Hammer Prints Limited

From Wikipedia, the free encyclopedia
Jump to: navigation, search
Hammer Prints Limited
Founded 5 August 1954
Founder Nigel Henderson, Eduardo Paolozzi
Defunct 1975


Hammer Prints Limited was a company founded in 1954 by Nigel Henderson and Eduardo Paolozzi.

History[edit]

Founded on 5 August 1954, Hammer Prints Ltd was established: "To purchase, sell, manufacture, hire or act as agents for the sale of textiles, wallpaper, statuary, ceramics, furniture and photographic equipment and materials". Henderson and Paolozzi were registered as the company directors along with Judith Henderson who acted as secretary. Working from a studio at Henderson's home at Landermere Wharf near Thorpe-le-Soken in Essex, they developed over eleven designs that were screen printed onto wallpapers, textiles and readymade ceramic products.

Hammer Prints coincided with the artists’ involvement in the Independent Group, a contingent of artists, architects and writers who celebrated popular culture and mass production. Paolozzi's notes stated ‘it is the object of Hammer Prints Ltd that an attack be made on the craft field using the silk-screen as the media to be exploited.’[1]

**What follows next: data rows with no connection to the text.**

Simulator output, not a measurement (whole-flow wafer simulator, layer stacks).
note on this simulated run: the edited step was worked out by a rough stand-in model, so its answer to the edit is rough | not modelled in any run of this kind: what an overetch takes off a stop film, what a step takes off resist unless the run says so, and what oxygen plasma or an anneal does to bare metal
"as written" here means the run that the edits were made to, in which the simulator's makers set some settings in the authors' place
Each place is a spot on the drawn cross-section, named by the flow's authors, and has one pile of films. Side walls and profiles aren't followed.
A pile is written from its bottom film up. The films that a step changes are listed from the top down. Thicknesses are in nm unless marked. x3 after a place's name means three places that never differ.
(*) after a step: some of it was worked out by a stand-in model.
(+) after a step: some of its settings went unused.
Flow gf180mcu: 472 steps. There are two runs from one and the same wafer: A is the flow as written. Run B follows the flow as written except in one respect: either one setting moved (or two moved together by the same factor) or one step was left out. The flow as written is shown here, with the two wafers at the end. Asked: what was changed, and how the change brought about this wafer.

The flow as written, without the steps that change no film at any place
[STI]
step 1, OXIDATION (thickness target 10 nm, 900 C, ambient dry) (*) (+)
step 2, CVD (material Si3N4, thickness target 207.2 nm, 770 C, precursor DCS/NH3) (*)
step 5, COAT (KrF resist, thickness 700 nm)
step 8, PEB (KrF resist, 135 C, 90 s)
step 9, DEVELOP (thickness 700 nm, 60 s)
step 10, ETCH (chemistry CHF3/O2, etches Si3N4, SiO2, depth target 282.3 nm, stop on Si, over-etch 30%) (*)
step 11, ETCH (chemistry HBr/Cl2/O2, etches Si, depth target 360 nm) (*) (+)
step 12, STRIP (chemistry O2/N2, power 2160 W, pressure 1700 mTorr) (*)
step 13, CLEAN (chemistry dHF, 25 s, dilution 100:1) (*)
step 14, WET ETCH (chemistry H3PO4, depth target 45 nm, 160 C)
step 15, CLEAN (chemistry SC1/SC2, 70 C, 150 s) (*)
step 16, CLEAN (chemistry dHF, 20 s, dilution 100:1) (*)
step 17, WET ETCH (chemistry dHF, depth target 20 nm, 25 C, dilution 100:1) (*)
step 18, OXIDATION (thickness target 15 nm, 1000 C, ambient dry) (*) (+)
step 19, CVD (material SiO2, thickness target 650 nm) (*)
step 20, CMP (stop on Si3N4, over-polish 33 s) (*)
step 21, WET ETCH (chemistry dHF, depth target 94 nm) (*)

Hammer Prints wallpapers were manufactured by Cole & Son from 1955, and their textile designs were produced by the Lancashire firm Hull Traders from 1958. Coalface, Cowcumber, Hessian and Sgraffito were the first to become available from January 1955. Barkcloth, Big Drawings, Newsprint, Portobello and Townscape followed whilst Sea Beasts and Toys were developed for a range of ceramic tiles, lampstands, bowls, trays and furniture.

A letter from Paolozzi to Peter Hatch at the Council of Industrial Design, (latterly known as the Design Council) introduced their work:

"[The wallpapers] are printed in black on white and white on black. The same screens have been employed in different colours according to customers requirements, we also provide the same designs printed on various fabrics by the Helzarin colour process... The origin of the designs of the wallpapers is the outcome of the application of design ideas employed by Nigel Henderson, Head of Creative Photography at the Central School of Arts and Crafts and Eduardo Paolozzi design instructor at the same school.
Sgraffito is built up round several photo prints of an inked impression of an engraved block of plaster.
Hessian is a demonstration of a monotype principal, pieces of inked canvas arranged and rearranged to form a multi-evocative pattern.
Coalface, lid of a tea chest engraved and worked upon with red-hot wires to form a design which would evoke the world of geological stratifications and form a background to modern living.
Cowcumber, photo-enlargement of a seventeenth century herbal wood-cut with adjustments made to fit scale of screen and repeat."[2]

Some promotional material on their designs described two later patterns:

Newsprint which was originally called 'Paris Walls', has its origin in a large number of photographs of hoardings, wall drawings, and so forth taken during a visit to that city.
Barkcloth has an affinity with the semi-abstract designs of some primitive peoples, in which man's own products are rendered into their simplest forms and incorporated as elements in a geometrical design.[3]

Hammer Prints exhibitions were held at the Studio Club on Swallow Street in December 1955 and from 10 December 1956 to 4 January 1957. The Castle Bookshop on Museum Street in Colchester also held 'an exhibition and sale of bowls, tiles, scarves, textiles and wallpapers from 21 April to 5 May, 1956. [4]

The collaboration between the artists lasted only a few years with Henderson working on designs alone until 1962. The artists continued to receive royalties on their design work from Cole & Son and Hull Traders until the company was dissolved in 1975.

Hammer Prints Clients[edit]

References[edit]

  1. ^ Michelle Cotton, 'Nigel Henderson & Eduardo Paolozzi: Hammer Prints Ltd 1954-74', firstsite, 2013
  2. ^ Eduardo Paolozzi to Peter Hatch 22 August, 1955, Tate Archive, reproduced in full in Robin Spencer, Eduardo Paolozzi: Writings and Interviews (Oxford University Press, Oxford, 2000) p.77-8
  3. ^ Hammer Prints promotional material quoted in Victoria Walsh Parallel of Life and Art (Thames and Hudson, London 2001) p.137-8
  4. ^ Judith Collins, Eduardo Paolozzi: Artificial Horizons and Eccentric Ladders, Works on Paper 1946-1995 (The British Council, London 1996) p. 48

External links[edit]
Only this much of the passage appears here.